They require, in the harshest of cases, (1) a full-length video of you actually playing the session, with input methods visible in frame, hosted on a publicly accessible site such as YT or Twitch, (2) game audio must be audible and undistorted, and (3) hardware input tracking software logs - I'm not sure what the application they use is called but you can easily find out. There might be other requirements I forget, you can probably google it easily.

With these things required, the community polices itself. Staying ahead of these things in code is completely wasted effort that could be spent on positive coding, which grows the community and therefore reinforces the self-policing.

These requirements might seem harsh and alienating, but I'd just say "get over it, if you want to compete, these are the rules."

2 comments

Sorry, but frankly this is unhelpful. The comparison is quite far-fetched.

For one thing, Worms Armageddon is a PC game. By design, PCs can run arbitrary software alongside the game, and the game software can be relatively trivially modified to do whatever the user wants. It is practically impossible to remotely prove that a PC is running exactly the software that the player claims it is running.

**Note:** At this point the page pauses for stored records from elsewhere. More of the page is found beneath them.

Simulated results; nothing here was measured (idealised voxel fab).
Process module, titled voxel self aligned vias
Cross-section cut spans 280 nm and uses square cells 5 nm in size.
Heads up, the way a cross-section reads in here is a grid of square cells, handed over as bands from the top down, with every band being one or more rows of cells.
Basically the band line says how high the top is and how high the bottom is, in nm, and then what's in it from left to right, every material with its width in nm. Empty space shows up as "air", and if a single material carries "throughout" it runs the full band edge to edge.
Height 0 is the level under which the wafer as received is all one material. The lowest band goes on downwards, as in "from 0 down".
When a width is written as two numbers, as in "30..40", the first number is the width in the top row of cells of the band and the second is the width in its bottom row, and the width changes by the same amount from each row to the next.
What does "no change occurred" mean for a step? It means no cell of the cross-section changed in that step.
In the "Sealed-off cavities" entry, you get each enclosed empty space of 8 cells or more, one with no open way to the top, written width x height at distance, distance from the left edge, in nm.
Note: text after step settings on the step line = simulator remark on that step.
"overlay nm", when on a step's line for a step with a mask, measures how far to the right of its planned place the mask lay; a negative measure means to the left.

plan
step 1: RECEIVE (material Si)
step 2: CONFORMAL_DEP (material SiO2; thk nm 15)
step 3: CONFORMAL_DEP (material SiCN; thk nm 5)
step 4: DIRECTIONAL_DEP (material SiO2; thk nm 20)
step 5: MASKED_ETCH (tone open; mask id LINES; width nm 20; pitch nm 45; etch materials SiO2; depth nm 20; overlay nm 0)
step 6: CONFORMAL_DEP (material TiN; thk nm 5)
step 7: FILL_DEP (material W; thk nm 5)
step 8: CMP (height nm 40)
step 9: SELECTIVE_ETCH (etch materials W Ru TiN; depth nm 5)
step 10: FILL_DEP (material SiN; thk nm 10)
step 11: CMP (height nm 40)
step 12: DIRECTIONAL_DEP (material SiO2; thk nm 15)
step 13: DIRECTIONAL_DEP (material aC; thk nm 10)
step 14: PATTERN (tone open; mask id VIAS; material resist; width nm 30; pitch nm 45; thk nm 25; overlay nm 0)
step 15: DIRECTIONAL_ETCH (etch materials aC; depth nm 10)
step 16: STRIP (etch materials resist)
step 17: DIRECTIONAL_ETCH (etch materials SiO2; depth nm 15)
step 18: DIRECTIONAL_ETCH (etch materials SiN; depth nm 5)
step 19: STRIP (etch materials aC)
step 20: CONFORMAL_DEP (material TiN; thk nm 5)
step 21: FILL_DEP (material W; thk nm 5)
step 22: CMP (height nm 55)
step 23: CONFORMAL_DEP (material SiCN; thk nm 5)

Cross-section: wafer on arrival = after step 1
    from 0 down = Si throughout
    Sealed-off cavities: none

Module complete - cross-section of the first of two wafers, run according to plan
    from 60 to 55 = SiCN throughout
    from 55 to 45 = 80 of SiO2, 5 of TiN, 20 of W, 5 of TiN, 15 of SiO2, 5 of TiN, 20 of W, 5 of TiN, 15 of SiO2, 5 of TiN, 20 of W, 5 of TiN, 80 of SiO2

Second, competitive gameplay in a multiplayer game is very different than speed-running. Though similar variations exist (e.g. time-trial rope races, where contestants can take as many tries as they want to beat a map off-line and then submit their best replay), mostly we're talking about actual online tournaments (often with community-pooled cash prizes). Forcing every contestant to set up video recording and other proof as you describe would make competing impractical for most players.

Third, cheating massively hurts the game even for non-competitive play. In situations such as what I described above, when an easy-to-use cheat program becomes easily available and before we patch it out, many groups of players will download and will use the program. It is very demoralizing when players run into one cheater after another when they're just trying to enjoy a casual but fair game. You can find plentiful evidence of this in other games, which were bombarded by complaints and negative ratings after the developers' lenience to take action against cheaters in multiplayer games.

That seems fairly reasonable for speed running - most speed runners are doing countless practice runs and the time spent running is dwarfed by the relatively small amount of time I imagine is required to start a keylogger and hit record on a camera. Additionally if the speedrunner sets a new record there are probably a good number of people happy to check the video and if no record is set then it's not really relevant.

With a multiplayer game that lots of people are playing online in multiple rounds that's a lot less feasible. Would you ever want to watch a bunch of videos of people playing a turn based strategy game to make sure they're not cheating? Even if you did put these requirements in place, if you suspect someone you're playing against is cheating and ask for the video proof that they're not what motive do they have to hand anything over? For the hypothetical speed runner they need to prove their record so they can lay claim to something which takes a lot of time and effort to pull off. For the Worms player they get to confirm that they didn't cheat when playing some stranger on the internet? Then they have to do this again next game in 10 minutes time? It's just not practical.